Exodus 18:12
Context18:12 Then Jethro, Moses’ father-in-law, brought 1 a burnt offering and sacrifices for God, 2 and Aaron and all the elders of Israel came to eat food 3 with the father-in-law of Moses before God.
Exodus 24:5
Context24:5 He sent young Israelite men, 4 and they offered burnt offerings and sacrificed young bulls for peace offerings 5 to the Lord.
Deuteronomy 27:6-7
Context27:6 You must build the altar of the Lord your God with whole stones and offer burnt offerings on it to the Lord your God. 27:7 Also you must offer fellowship offerings and eat them there, rejoicing before the Lord your God.
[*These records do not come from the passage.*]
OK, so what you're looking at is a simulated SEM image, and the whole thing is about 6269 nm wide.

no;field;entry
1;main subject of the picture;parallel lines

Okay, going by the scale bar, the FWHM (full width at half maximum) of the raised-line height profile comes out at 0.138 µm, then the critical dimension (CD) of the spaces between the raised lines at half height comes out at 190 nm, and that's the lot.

[18:12] 1 tn The verb is “and he took” (cf. KJV, ASV, NASB). It must have the sense of getting the animals for the sacrifice. The Syriac, Targum, and Vulgate have “offered.” But Cody argues because of the precise wording in the text Jethro did not offer the sacrifices but received them (A. Cody, “Exodus 18,12: Jethro Accepts a Covenant with the Israelites,” Bib 49 [1968]: 159-61).
[18:12] 2 sn Jethro brought offerings as if he were the one who had been delivered. The “burnt offering” is singular, to honor God first. The other sacrifices were intended for the invited guests to eat (a forerunner of the peace offering). See B. Jacob, Exodus, 498.
[18:12] 3 tn The word לֶחֶם (lekhem) here means the sacrifice and all the foods that were offered with it. The eating before God was part of covenantal ritual, for it signified that they were in communion with the Deity, and with one another.
[24:5] 4 tn The construct has “young men of the Israelites,” and so “Israelite” is a genitive that describes them.
[24:5] 5 tn The verbs and their respective accusatives are cognates. First, they offered up burnt offerings (see Lev 1), which is וַיַּעֲלוּ עֹלֹת (vayya’alu ’olot); then they sacrificed young bulls as peace sacrifices (Lev 3), which is in Hebrew וַיִּזְבְּחוּ זְבָחִים (vayyizbÿkhu zÿvakhim). In the first case the cognate accusative is the direct object; in the second it is an adverbial accusative of product. See on this covenant ritual H. M. Kamsler, “The Blood Covenant in the Bible,” Dor le Dor 6 (1977): 94-98; E. W. Nicholson, “The Covenant Ritual in Exodus 24:3-8,” VT 32 (1982): 74-86.